His death is being investigated by the university and parish law enforcement as a hazing incident.

Alexander immediately suspended all activities by fraternities and sororities, but will allow some functions, such as tailgating, to resume Saturday when LSU plays Syracuse University.

LSU has 31,414 students, of whom 23 percent belong to a Greek organization.

LSU has a long history of fraternities behaving badly. Six LSU fraternities have been suspended since 2014 – the latest in February – for incidents involving hazing, drug use, and overdrinking.

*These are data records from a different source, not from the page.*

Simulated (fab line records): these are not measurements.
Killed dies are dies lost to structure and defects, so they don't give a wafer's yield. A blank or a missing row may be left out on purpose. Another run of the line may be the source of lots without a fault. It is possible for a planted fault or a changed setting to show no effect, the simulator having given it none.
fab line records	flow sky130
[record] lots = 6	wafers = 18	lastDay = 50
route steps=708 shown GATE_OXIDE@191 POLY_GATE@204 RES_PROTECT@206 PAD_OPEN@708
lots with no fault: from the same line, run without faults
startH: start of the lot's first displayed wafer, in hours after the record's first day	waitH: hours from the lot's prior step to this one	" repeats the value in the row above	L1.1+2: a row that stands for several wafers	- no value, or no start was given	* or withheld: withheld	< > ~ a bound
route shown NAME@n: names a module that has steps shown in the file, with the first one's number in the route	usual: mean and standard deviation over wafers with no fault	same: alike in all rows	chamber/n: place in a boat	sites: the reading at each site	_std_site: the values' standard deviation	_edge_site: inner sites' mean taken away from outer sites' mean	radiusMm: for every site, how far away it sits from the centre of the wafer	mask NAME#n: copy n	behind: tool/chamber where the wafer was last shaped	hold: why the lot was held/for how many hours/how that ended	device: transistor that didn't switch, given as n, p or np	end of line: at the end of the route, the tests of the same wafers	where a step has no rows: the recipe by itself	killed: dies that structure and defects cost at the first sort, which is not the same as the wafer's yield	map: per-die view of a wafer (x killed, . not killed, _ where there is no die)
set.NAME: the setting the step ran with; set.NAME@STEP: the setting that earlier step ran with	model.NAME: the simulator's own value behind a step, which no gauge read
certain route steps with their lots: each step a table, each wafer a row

Gruver is the fourth LSU fraternity pledge to die since 1979, according to a database of fraternity hazing deaths compiled by Franklin College journalism professor and author Hank Nuwer, a widely published scholar on the issue.

Bruce Wiseman was killed in 1979 when hit by a car while walking blindfolded as part of an initiation right.

• Benjamin Wynne died in 1997 from overdrinking alcohol after celebrating his acceptance into Sigma Alpha Epsilon.

Praneet Karki died in 2015 from physical exertions as part of a hazing ritual.

Nuwer’s database shows only two other Louisiana colleges – Northwestern State University and Tulane University – had fraternity-related deaths since 1951.

Edwards said on the radio show Wednesday that he can't imagine the pain that the Gruver family is going through. The family has not commented beyond a statement released through the university seeking privacy.

"We've got to make sure this doesn't happen again," Edwards said. "It's just tragic beyond all comprehension."

Edwards has asked the presidents of the LSU, University of Louisiana, Southern University and Community and Technical College systems to report back to him on policies by Oct. 29.

"I write to you today to ask for your assistance in ensuring that all student groups and organizations on Louisiana college campuses embody a proactive set of guiding principles and standards related to hazing, alcohol and drug policies," Edwards wrote in his letter to the system presidents.